However I don't see a reason why binary/text behavior couldn't be
polymorphic between the two, given that BufferedExternalStreams have the
binary flag as well. I'll poke around some more and probably create an
AR for this issue. I'll post the details here.

Is there any other functionality that you see missing from the bare
external stream ?

Thanks for reporting this.

Martin

Ladislav Lenart wrote:

> Hi,
>
> I've run into the strange issue with encoded streams. Let's suppose I
> have the following two streams:
>
>    stream1 := ('file' asFilename withEncoding: #'iso8859-2') writeStream.
>    stream2 := ('file' asFilename withEncoding: #'ms_cp_1252') writeStream.
>
> The problem is that stream1 is
>
>    EncodedStream on: ExternalWriteStream
>
> but stream2 is just
>
>    ExternalWriteStream.
>
> My problem is that with stream1 I can freely change between #binary and
> #text during writing a file. But I can not do this with stream2, because
> after the first #binary it forgets its encoding (#'ms_cp_1252') and
> sending #text to it makes the stream internally encoded using _platfom
> default encoding_ (which in my case is #'iso8859-1').
>
> The cause of all this seems to be in
> EncodedStreamConstructor>>addEncodingTo: method, namely the second part
> of the condition:
>
>    ((encoder isMemberOf: ByteStreamEncoder) and: [encoder encoder
> definitionClass notNil]).
>
> If I manually create EncodedStream with #'ms_cp_1252' encoding, all
> works as expected.
>
> So the first thing that interests me is the (surely ingenious) reason of
> this behavior.
> Personnaly, I dislike this behavior for two reasons:
>    1) it does not provide the same functionality (this absence in my
> case leads to error)
>    2) when I use #withEncoding: on aFilename, I simply expect it to
> return EncodedStream (as a result of #writeStream).
>
> Thanks for any explanation,
>
> Ladislav Lenart
>
>

Reply | Threaded
Open this post in threaded view
|

Re: [VW7.3][Linux/Debian] - Encoded streams and switching between binary and text

Ladislav Lenart
Martin Kobetic wrote:

> I suspect that the reason for this behavior is performance. For the
> selected few encodings we can use the VM's optimized String types (see
> subclasses of ByteEncodedString to see which those are) to handle the
> byte<->character transformation. This is presumably noticeably faster
> than running it through the Encoder machinery.
>
> However I don't see a reason why binary/text behavior couldn't be
> polymorphic between the two, given that BufferedExternalStreams have
> the binary flag as well. I'll poke around some more and probably
> create an AR for this issue. I'll post the details here.

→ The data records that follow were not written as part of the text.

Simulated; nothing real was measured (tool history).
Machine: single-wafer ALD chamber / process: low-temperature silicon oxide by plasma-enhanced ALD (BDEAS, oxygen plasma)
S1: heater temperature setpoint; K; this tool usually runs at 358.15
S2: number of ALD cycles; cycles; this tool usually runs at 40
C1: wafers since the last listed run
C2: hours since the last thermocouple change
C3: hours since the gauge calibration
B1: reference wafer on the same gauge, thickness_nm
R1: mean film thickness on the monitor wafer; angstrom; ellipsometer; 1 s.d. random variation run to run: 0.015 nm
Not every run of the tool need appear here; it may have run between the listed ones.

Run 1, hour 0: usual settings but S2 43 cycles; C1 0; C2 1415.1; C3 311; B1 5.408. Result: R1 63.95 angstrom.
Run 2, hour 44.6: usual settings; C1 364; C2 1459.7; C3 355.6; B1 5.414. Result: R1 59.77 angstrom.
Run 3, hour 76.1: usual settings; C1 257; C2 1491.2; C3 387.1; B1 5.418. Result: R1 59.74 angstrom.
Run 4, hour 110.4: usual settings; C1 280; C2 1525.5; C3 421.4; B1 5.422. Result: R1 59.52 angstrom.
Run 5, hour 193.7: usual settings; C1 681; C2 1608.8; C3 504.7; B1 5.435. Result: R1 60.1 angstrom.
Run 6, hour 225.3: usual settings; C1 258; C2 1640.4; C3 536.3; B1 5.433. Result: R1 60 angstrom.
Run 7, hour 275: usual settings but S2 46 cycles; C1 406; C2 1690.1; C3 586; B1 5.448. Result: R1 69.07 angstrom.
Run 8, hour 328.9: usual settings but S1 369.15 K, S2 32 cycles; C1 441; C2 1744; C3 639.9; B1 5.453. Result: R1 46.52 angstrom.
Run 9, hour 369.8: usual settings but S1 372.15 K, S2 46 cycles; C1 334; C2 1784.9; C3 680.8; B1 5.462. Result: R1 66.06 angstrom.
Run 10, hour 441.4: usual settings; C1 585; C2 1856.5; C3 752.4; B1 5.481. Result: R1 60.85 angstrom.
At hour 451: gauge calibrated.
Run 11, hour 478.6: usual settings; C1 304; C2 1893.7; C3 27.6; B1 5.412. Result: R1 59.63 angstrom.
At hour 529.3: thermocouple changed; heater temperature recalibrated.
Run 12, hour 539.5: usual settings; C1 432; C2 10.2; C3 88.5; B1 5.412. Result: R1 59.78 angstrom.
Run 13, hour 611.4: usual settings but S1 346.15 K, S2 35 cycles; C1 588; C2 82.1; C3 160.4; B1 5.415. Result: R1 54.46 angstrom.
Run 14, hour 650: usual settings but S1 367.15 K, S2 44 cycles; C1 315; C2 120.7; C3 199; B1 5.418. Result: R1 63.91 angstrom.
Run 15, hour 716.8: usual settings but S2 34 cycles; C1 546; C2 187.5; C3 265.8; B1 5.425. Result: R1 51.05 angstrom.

Thank you for the explanation, I thought about something like this but
was not sure...

The reason is this:

    | stream |
    stream := ('file' asFilename withEncoding: #'ms_cp_1252') writeStream.
        "stream ioBuffer bufferClass is now MSCP1252String"
    stream binary.
        "stream ioBuffer bufferClass is now ByteArray"
    stream text.
        "stream ioBuffer bufferClass is now ISO8859L1String (from String
class>>defaultPlatformClass)

So the stream simply forgets its previous text encoding...

>
> Is there any other functionality that you see missing from the bare
> external stream ?

Well, I am glad you ask, but unfortunately for me, I can't remember any
functionality that I am missing so far... :-)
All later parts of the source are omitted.